|James Carter, Don. Captain, 1st Bn, Grenadier Guards. Killed in action, Battle of Canal du Nord
After a distinguished career at Eton and Cambridge, where he rowed in the fine eight of 1903, J. S. Carter came to Radley as a master. and was here for five years, leaving at the end of the Summer term, 1909. He took up work at Warren Hill, and, just before the war, had taken a private school at Cromer in partnership with Mr. Hales. After the latter’s death, Mr. Carter carried on till Easter 1917, when he decided that he too would go out to the front, for he had always been a keen Territorial. He took a commission in the Grenadier Guards, and went to France early this year. In August he was made Acting Captain, and was killed on Sept. 27th.
I should think it is quite true to say that Jim never had an enemy: for he was one of those genial large-hearted giants, with whom it was impossible to feel anger, and who was popular with everyone.
Naturally when he was here he associated himself with the river, and he coached the crew of 1909: but his interests were wide and varied. He had stayed some months in Athens, and he took a keen interest in archaeology, while he was more than an enthusiastic entomologist. Many a night have I been out” sugaring” with him, and he was always ready to lend a helping hand to anyone who was keen on that subject. He was a first class skater, and competed two or three times for the “Open Bowl” at Davos, while at Leuzerheide he was deservedly the most popular man in the place. It was only this time last year that he came down to Radley to sing in a concert, and perform in the “Radley Quartette,” which for five years enjoyed some popularity while he was here.

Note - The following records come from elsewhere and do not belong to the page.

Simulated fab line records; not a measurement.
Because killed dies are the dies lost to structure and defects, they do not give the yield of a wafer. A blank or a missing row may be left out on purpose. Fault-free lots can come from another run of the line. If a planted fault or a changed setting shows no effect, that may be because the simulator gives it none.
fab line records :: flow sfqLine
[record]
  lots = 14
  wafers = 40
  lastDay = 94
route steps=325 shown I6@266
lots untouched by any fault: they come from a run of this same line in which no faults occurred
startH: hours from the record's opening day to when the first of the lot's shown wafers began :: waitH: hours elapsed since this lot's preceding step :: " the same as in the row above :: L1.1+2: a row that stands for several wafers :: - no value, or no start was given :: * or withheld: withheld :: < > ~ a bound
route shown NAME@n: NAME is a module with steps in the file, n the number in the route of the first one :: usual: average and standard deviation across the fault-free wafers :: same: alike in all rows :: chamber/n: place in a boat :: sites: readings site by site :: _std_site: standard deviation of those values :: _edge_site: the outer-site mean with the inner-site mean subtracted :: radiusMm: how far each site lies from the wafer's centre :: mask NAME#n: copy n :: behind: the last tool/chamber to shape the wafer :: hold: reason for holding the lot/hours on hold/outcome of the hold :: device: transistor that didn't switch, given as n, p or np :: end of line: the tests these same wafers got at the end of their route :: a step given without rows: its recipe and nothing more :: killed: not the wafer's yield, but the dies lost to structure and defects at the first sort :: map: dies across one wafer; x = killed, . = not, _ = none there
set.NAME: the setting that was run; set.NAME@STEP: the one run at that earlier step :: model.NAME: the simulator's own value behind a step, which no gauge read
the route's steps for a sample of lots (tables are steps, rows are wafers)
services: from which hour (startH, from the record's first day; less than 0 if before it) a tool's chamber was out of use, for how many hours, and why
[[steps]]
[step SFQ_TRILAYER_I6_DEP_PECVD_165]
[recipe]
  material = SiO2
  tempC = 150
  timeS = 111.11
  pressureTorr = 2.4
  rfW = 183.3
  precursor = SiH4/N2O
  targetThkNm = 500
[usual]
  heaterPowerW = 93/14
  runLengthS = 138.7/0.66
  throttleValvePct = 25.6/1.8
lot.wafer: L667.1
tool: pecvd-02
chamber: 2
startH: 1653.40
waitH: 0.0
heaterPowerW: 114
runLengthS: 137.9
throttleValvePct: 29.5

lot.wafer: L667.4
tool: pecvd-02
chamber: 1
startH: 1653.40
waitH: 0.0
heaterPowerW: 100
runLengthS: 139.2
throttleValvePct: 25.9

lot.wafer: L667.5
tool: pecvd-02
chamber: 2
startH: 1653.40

It is hard to realize that poor old Jim is gone too, like, Sammy Hales and Lance Vidal. Truly Radley has had some cruel losses, but the loss of these three leaves a sorrow that will never fade away. In his last letter, only three weeks’ ago, he wrote, ” I would not miss this for anything. The men are simply splendid, and it is a real privilege to be with them. Keep the home fires burning and some day I shall be sitting by your fireside, with a pipe, boring you stiff with what we did in the great war.” And now he has joined all those other heroes, but he still lives enshrined. in the hearts of many devoted and sorrowing friends.